Recipient organisation
Street address line
Suburb State Postcode
Re:
Program coordination updateD: 13 June 2026
E: hello@opries.com
P: 0400 000 000
W: opries.com
ABN: 00 000 000 000
Recipient organisation
Street address line
Suburb State Postcode
Project
Riparian works coordinationReference
OPR-2026-001D: 13 June 2026
E: hello@opries.com
P: 0400 000 000
W: opries.com
ABN: 00 000 000 000
| Element | Guidance |
|---|---|
| Page size | A4 for Australian correspondence and PDF templates |
| Margins | Use defined template margins so letters, quotes, invoices, and exported PDFs stay consistent |
| Header | Logotype, optional website or organisation detail |
| Footer | Page number, document status, date, ABN or contact details where required |
| Body | Left aligned, ragged right, Arial 10.5-12 pt |
| Colour | Use Eucalypt sparingly for the logotype, rules, or small metadata |
| Rules | Use thin horizontal rules only where they clarify structure |
| Accessibility | Maintain strong contrast and avoid relying on colour alone |
A4 Letterhead Production Specs
| Item | Specification |
|---|---|
| Page size | A4, 210 mm x 297 mm |
| Office template bleed | No bleed for Word, Google Docs, or office PDF templates |
| Commercial print bleed | Add 3 mm bleed only when printing artwork to the page edge |
| First page margins | Top 18 mm, right 20 mm, bottom 18 mm, left 24 mm |
| Follower page margins | Top 16 mm, right 20 mm, bottom 18 mm, left 24 mm |
| Header zone | 18-32 mm from the top edge, depending on document type |
| Footer zone | Keep repeated footer details within the bottom 12-15 mm of the live text area |
| Fold mark | Use one subtle left-edge fold mark for DL-envelope folding; do not start address or body content above the fold mark |
| Contact stack type | Use compact 8-9 pt metadata type with tight line spacing; align the top rule close to the logotype baseline |
| Body width | Keep correspondence in a comfortable single column; do not stretch body text across the full page width |
| Body type | Arial 10.5-12 pt, left aligned, ragged right |
| Caption/source type | Arial 7.5-8.5 pt, left aligned, placed close to the related content |
General Letter Structure
| Zone | Content | Treatment |
|---|---|---|
| Header | opries logotype | Top-left; leave the top-right area empty unless a simple document label is genuinely needed |
| To / address zone | Recipient name and postal address | Reserve a 90 mm x 38 mm block, starting 24 mm from the left and 45 mm from the top as a working grid |
| Date | Correspondence date | Include in the right one-third contact stack using compact notation |
| Contact stack | Sender name, organisation, return email, phone, website, ABN, or return address where required | Place in the right one-third at the same level as the recipient address; use compact labels such as D:, E:, P:, and W: |
| Re: line | Subject, reference, or short correspondence description | Place below the address zone as a single line where possible to preserve vertical space |
| Body start | Letter message | Start after the address, contact, and subject band, usually around 100-108 mm from the top |
| Inclusions | Attachments, enclosures, forms, certificates, maps, or supporting documents | Note inclusions near the close of the letter so recipients know what should be included and can check if anything is missing |
| Footer | Website, ABN, contact, page number, or version | Small type, quiet horizontal rule only if it clarifies the page |
The address window grid is a starting specification. Always test it against the chosen DL window envelope because suppliers vary. Keep the recipient address clear of logos, background colour, rules, and document metadata so the window remains reliable.

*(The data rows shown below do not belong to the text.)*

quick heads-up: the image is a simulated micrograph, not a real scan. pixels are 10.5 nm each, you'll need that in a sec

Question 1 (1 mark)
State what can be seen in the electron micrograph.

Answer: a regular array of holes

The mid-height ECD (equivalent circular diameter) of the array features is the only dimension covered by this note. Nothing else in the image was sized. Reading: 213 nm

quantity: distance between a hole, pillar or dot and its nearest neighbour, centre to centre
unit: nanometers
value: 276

Quote and Invoice Structure
Quotes and invoices use the same page system as the general letterhead, but the information hierarchy changes. The top-right area can carry the document type, such as Quote, Tax Invoice, or Statement, while the right one-third below remains a contact stack.
| Zone | Content | Treatment |
|---|---|---|
| Header | opries logotype and document type | Logotype top-left; document type top-right in restrained type |
| To / address zone | Recipient name and postal address | Keep in the window address zone for posting and PDF consistency |
| Date | Quote or invoice date | Include in the right one-third contact stack and repeat in the footer or document metadata where useful |
| Contact stack | Sender name, return email, website, phone, ABN, or accounts contact | Place in the right one-third at the same level as the recipient address; use compact labels rather than large field names |
| Project / reference block | Project name, quote number, invoice number, purchase order, grant reference, or date | Place below the window address zone, aligned to the left column |
| Body start | Introductory note, line item table, scope, payment terms, or acceptance instructions | Start below the address and project/reference block |
| Footer | Document number, date, page number, version, or payment/contact note | Repeat enough information for separated or printed pages |
Follower Page Structure
| Zone | Content | Treatment |
|---|---|---|
| Compact header | Small logotype, document title, reference, or page number | Repeat enough context that a separated page still makes sense |
| Body start | Continued correspondence, table, invoice line items, or quote detail | Start higher than the first page, usually around 38-45 mm from the top |
| Footer | Website, page number, version, or document status | Match first page footer structure |
| Removed content | Recipient address and full metadata band | Do not repeat the window address zone on follower pages |
Invoices and Quotes
Use the quote and invoice structure for commercial documents, formal estimates, and project records that may need to be posted, filed, audited, or paid. The recipient address should remain in the window zone, the sender contact stack should remain in the right one-third, and project/reference information should sit below the address.
| Element | Guidance |
|---|---|
| Recipient details | Keep in the window address zone for posting and PDF consistency |
| Sender details | Keep in the right one-third as a practical return contact stack |
| Invoice or quote details | Use the top-right header for document type, then place project, number, date, due date, and reference details below the address |
| Line item tables | Use open table styling with strong horizontal row rules and clear numeric alignment |
| Totals | Align totals to the right, using weight and spacing rather than heavy boxes |
| Payment or acceptance notes | Place after totals or in a short support block; keep the language plain and auditable |
| Continuation pages | Use follower-page margins and repeat document number plus page number |
Print Rules
- Keep body text left aligned and ragged right.
- Do not fully justify correspondence or letter body text.
- Do not centre contact details unless they are a single short standalone line.
- Keep logotype clear space free from addresses, partner marks, and page furniture.
- Use Paperbark or White for most stationery backgrounds.
- Use Earth backgrounds only when the stationery purpose benefits from a formal dark treatment.
- Test stationery in greyscale and low-quality office printing.
Checks
- Is the logotype clear and correctly coloured for the background?
- Can contact details be scanned in a few seconds?
- Is the body text left aligned, ragged right, and readable at final size?
- Are margins suitable for print, filing, and annotation?
- Does the stationery feel structured rather than decorative?
- Does it still work in greyscale or low-quality print?